Restaurant wars

Owning a restaurant is a daily war. The kitchen trenches, each day is a new battle. Let me tell you a secret, you will almost lose the war.

The facts and figures the almost identical all over the world. Most restaurants will close their doors within the first 12 months. 3 out of 10 will survive the first couple of years and 1 out of 10 will last more than 5 years. Even with these shocking figures, places keep popping up all over the world.

Think of a startup company. Small team with one goal, to succeed and have a great product. Each day, they come to work, trying to move forward in the hope of solving certain issues and fix bugs. Now compare this to the average restaurant or coffee shop near your home. Each day they face exactly the same challenges, all over again. Produce needs to be fresh, kitchen staff at their best, customer request that never cease to amaze, and countless surprises. So basically, it’s the same day all over again, every day.

If all these struggles are not hard enough, allow me to add another crazy factor you never thought of. Welcome to the Middle East. Welcome to Israel and our insane food and beverage industry. In less than two decades, Israel has become a culinary empire. Amazing restaurants, endless options, and some of the best cocktail bars in the world. But in this crazy region, especially in radical times, the challenge for restaurant owners is greater than other western countries. The international figures for the F&B industry show 15%-20% profit margins in good venues. These numbers rely on a good and solid business, taking into account things such as economy fluctuation, yearly weather changes. The Israeli market has one more key factor, security issues. Riots and bombings or even worse, events such as the 2014 summer missile attacks that crippled the economy have become something restauranteurs have to deal with.
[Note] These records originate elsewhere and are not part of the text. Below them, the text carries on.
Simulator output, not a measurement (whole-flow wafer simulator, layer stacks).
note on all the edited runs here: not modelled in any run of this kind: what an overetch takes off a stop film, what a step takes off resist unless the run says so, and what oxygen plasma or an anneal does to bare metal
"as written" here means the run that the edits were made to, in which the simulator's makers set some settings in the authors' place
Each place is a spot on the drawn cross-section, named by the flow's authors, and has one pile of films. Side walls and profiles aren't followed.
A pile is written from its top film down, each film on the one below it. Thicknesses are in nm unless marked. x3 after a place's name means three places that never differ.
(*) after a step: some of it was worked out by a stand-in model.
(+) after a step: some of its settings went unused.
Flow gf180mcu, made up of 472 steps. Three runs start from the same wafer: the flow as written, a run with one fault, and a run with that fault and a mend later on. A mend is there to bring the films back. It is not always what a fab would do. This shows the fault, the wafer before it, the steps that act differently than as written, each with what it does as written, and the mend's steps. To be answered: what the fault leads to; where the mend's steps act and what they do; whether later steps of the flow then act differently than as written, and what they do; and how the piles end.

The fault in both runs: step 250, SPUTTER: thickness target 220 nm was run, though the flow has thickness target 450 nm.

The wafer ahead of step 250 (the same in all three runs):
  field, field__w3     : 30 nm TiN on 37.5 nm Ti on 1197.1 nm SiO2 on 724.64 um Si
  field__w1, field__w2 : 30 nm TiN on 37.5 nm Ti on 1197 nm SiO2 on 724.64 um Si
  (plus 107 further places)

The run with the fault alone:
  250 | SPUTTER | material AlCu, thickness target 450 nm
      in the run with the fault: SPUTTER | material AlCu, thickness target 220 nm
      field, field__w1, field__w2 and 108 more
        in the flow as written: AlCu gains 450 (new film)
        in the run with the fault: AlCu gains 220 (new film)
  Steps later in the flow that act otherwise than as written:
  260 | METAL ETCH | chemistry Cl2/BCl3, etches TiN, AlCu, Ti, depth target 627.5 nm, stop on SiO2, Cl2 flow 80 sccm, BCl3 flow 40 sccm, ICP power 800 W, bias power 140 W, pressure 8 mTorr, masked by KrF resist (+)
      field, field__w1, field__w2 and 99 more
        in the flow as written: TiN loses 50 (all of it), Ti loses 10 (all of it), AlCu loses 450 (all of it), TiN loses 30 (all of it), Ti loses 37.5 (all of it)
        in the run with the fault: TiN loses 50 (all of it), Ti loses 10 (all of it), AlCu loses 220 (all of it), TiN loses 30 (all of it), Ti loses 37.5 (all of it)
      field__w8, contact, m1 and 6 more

An Israeli business plan will include the possibility of a major security event on an average of once every 3 to 4 years. Since the 2014 summer missile attacks, Israel’s F&B industry has been struggling to get back on its feet. Now, a new wave of riots is threatening owners and putting jobs at risk. This post has nothing to do with religion, ideology, or solutions about the peace process. This is a comparison between restaurants worldwide, and those who love this business but are struggling in a war that has nothing to do with the love of food. Hope this will change soon and days of peace and prosperity will allow owners to focus on their products, process, and people.